Emotion in Music
Through intense rhythms and expressive techniques, music is often used portray deep, primal emotion and explore the broader human experience.
Primitivism
A common theme in music is a fascination with other cultures. Often, musical characteristics of another culture will be referenced or appropriated into an established style with varying levels of fidelity. In some cases, the culture being referenced is implied to be less developed or inferior. In music and other forms of art, this is called primitivism, and can be a element of cultural colonialism.
In Classical Music
In the 18th century, Vienna was a significant European cultural center, and composers working there were influenced by the musical traditions of cultures to the southeast. A popular technique in music of the Classical era was to evoke the percussion-heavy Janissary bands present during the 1683 siege of the city by the Ottoman Empire.

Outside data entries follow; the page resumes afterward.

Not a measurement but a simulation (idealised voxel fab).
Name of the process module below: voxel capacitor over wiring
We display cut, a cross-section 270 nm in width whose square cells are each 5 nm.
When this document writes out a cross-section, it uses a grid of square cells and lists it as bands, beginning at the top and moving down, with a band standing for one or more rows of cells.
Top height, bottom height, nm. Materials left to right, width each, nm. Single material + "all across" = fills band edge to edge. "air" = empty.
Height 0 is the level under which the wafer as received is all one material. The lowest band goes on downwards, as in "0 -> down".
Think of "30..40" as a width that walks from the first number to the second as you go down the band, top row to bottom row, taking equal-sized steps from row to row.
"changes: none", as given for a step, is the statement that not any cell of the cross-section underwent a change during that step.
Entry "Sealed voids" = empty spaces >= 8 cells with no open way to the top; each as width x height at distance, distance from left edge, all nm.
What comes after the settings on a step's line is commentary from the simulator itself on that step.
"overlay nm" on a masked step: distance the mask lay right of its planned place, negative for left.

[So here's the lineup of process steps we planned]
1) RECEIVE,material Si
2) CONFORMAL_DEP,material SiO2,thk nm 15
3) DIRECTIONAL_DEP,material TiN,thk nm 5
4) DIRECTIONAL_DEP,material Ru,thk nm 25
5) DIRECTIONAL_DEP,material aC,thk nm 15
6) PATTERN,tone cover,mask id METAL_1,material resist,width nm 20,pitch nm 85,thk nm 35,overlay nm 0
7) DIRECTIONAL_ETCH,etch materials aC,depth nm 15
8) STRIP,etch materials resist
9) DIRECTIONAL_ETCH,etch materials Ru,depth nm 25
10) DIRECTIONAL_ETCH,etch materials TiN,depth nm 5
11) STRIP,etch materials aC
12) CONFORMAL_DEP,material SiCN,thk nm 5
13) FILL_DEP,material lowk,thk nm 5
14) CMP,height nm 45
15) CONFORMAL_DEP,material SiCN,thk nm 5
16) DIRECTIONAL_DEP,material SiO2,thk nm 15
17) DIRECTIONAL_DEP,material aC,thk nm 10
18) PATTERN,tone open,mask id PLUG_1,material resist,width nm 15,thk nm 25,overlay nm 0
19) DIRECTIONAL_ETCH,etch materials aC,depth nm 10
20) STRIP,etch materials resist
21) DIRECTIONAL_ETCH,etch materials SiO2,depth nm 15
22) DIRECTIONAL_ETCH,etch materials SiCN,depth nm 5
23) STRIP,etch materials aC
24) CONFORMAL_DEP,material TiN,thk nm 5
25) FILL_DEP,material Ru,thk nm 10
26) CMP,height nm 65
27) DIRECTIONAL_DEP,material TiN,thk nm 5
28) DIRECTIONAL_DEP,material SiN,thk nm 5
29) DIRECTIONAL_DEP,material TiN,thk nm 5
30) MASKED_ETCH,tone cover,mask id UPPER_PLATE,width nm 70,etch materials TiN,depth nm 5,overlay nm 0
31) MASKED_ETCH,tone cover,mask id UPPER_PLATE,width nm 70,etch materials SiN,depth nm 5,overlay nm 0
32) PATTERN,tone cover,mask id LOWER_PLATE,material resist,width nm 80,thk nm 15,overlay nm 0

Composers in the Classical and Romantic eras were also enamored with the Romani culture, and often appropriated its musical styles into all types of works.
In Popular Music
Similar appropriations have occurred throughout the history of popular music. The Mikado, an 1885 operetta by the English composer/librettist team of Arthur Sullivan and W.S. Gilbert, features a stereotypical portrayal of Japanese culture as a comic conceit. Minstrelsy was a racist portrayal of Black culture involving music, drama and dance by white performers — often wearing blackface — that was common in early 19th-century America.
Primalism
A form of primitivism explored by some composers is primalism, art which portrays human behaviour or emotion that is unconstrained by societal norms. Relevant subject matter includes pre-civilized cultures, apocalyptic fiction, and psychological distress.
The Rite of Spring, a 1913 ballet by Russian composer Igor Stravinsky, portrays a fictional pagan culture participating in the ritual sacrifice of a young girl. The ballet, which utilizes intense, driving rhythms, unpredictably changing meters, and harsh dissonances, was controversial when it first premiered.
A similar evokation of primal emotion is portrayed in a more modern setting by American composer Leonard Bernstein in his 1956 opera Candide, which includes public execution by burning.
Expressionism
As represented in various types of art including painting, sculpture and cinema, expressionism involves the exaggerated portrayal of intense emotion through art. A well-known example of this movement is The Scream, an 1893 painting by Norwegian artist Edvard Munch.
German composer Arnold Schoenberg was a notable expressionist composer who combined strict atonality with expressive techniques like sprechstimme and klangfarbenmelodie. Schoenberg, his students and other composers writing in a similar style came to be known as the Second Viennese School.
However, expressionism as a musical idea can be seen to include many other works, many of which portray darker themes such as anger, fear, and societal decay. Notable works in this genre are German composer Kurt Weill's 1928 production The Threepenny Opera and American composer Stephen Sondheim's 1979 musical Sweeney Todd: The Demon Barber of Fleet Street, both of which are set amid lower-class, crime-ridden subcultures of Victorian England, and focus on hyper-realistic themes of destitution and murder.
Expressionism in Popular Music
The intense emotion which typifies expressionism can be found in a large cross-section of popular styles. Specific genres which are centered on these ideas include punk, which began as a reaction against the higher production levels of rock music but which coincided with a wider antiestablishment movement.
Metal
Perhaps the most prevalent form of expressionism in popular music is metal, which is characterized by intense, driving rhythms, overdriven electric guitars, energetic and distorted vocals including screaming and growling, and often violent lyrical themes. Even with these defining characteristics, metal has a large number of subgenres, ranging from commercially popular bands like Van Halen and Guns N' Roses to controversial death metal bands like Deicide.
Emotion in Music: Summary
- Primitivism describes music which focuses on a style or culture considered less developed or inferior.
- In the Classical era, composers were often inspired by cultures that felt foreign to them, such as those of southwest Asia.
- Primitivism is often considered racist, especially when different cultures are lampooned or stereotyped.
- Primalism is a type of primitivism which focuses on people or situations which are unrestrained by societal norms.
- Expressionism involves the exaggerated portrayal of intense emotion through art.
- Austrian composer Arnold Schoenberg was a well-known expressionist who used expressive techniques like sprechstimme, a vocal technique which blends signing with normal speech, and klangfarbenmelodie, the use of regularly changing timbres in a single melodic phrase.
- Expressionism is common in popular music, most notably in genres like punk, emo, and metal.